Wednesday, June 20, 2007

Politics, Good Moves, Busts, and Research

This is how one Washington Post op ed writer phrased it last week.

“The Bush White House has generally entrusted government agencies to officials devoted either to running those agencies into the ground or negating those agencies’ purposes….”

I wonder where “Two Gun” and his entourage fit in that model?

STRONGER AND STRONGER

More good news for Fannie and bad news for its cabal of business opponents as the company conduct an aggressive effort to control administrative expenses and overall headcount. With a few exceptions, Fannie is offering “early retirement” to all of its employees, who are over the age of 50, from VP level on down. (Fannie’s minimum retirement age is 55, with five years of service.) The company hopes that a few hundred employees take the deal.

I believe that this won’t be the last workforce reduction, as the company seeks to get back to numbers more consistent with its technology based business and the actual needs of its secondary mortgage market focus.

It’s also a signal that the company feels good enough about its major business operations and back office overhaul, as per its accounting problems, to work on an issue it could not address while it was in the middle of the political and specious “systemic risk” fights.

Fannie’s board and senior management deserve kudos for taking thoughtful steps which should strengthen the company.

However, in the next round, they might focus their effort a little higher on the corporate food chain. Look left and look right, there is a lot of money and oxygen to be saved at the SVP level and among those who report to the junior brass.

ELECTIONS 2008

One possible 2008 scenario. Senator Hillary Clinton will beat Senator Barack Obama, in the D primary, and go onto win the presidency, no matter the GOP nominee.

I have been slow to come to this thought, since—even as a life long Democrat—I had my doubts about Hillary’s chances of success in a general election, for many of the reasons that most other D’s have.

But, at the end of the day, she seems to be the most capable of the D candidates, with brains, organization, ideas, and money, which generally is a winning combination.

Obama is smart and charismatic, but may be running too soon, since he lacks some experience and seasoning.

For salient reasons, today’s Republican front runners risk getting abandoned by important GOP voting blocs, even if they run against Hillary.

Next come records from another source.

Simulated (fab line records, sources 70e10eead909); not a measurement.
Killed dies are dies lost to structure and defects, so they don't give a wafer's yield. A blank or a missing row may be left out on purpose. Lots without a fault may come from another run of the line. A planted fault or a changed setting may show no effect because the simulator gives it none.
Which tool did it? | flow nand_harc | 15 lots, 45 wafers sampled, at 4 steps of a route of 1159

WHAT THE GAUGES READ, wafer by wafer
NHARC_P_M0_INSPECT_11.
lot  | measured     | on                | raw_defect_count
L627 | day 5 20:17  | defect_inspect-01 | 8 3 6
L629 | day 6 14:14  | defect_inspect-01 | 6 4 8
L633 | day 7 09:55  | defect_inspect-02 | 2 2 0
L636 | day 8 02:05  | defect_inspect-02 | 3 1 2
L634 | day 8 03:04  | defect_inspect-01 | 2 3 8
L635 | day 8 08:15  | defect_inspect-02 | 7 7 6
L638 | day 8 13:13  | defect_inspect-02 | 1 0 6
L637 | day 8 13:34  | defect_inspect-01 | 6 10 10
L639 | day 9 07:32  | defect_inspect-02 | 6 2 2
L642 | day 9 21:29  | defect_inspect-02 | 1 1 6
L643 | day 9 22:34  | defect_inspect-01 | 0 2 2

Rudy Giuliani is thrice married, supports gays and abortion; Mitt Romney has to defend his Mormon religion against the right wing crazies, who fear the LDS “mysticism”; and Fred Thompson really isn’t “Ronnie,” plus he has a record--as a lobbyist--which may not sit well with the GOP traditionalists.

GOP stalwarts are a tough bunch and, yes, I think some stubborn GOP voters will sit it out in 2008 or “write in” a favorite, because their party didn’t dish up the conservative candidate they wanted, even if that gives the job to Senator Clinton.

In November 2008, when voters are faced with Hillary versus Giuliani/Romney/Thompson choice, I think a bi-partisan majority of Americans will deduce something like the following, “I may not love her or even like her a lot, but she is smart, tough, and determined. And, maybe a woman is what we need to straighten out the domestic and international mess George W. Bush harvested. What the hell, here is my vote, Senator Clinton.”

But, it’s almost 18 months until November 2008 and there is plenty of time for Michael Bloomberg to scramble everything, by doing whatever a $100 million can do, politically.

BUSTS AND…

When Does a Housing Slump Become a Bust?”

This intellectually pregnant question was the headline over a New York Times Business section article, last weekend, which sought to define what measurable results would allow most knowledgeable people to agree that housing had moved form its current “slump” to an uglier “bust” scenario.

I won’t quibble with the article or its findings. But, as is my want, I am going to apply some of the article’s draconian possibilities to Fannie Mae and Freddie Mac and turn it on those who have been trying to sell the Congress on the bogus claim that the two secondary mortgage market giants represent “systemic risks.”

Anna Bernasek, who wrote the Times story, suggests if the United States suddenly encountered historically high levels of housing price declines that would be an excellent indicator of a “bust.” She then turns to the best recorded data for national housing price declines, which was during the “Great Depression,” from 1929 to 1933, when home prices across the nation lost 24% of their values.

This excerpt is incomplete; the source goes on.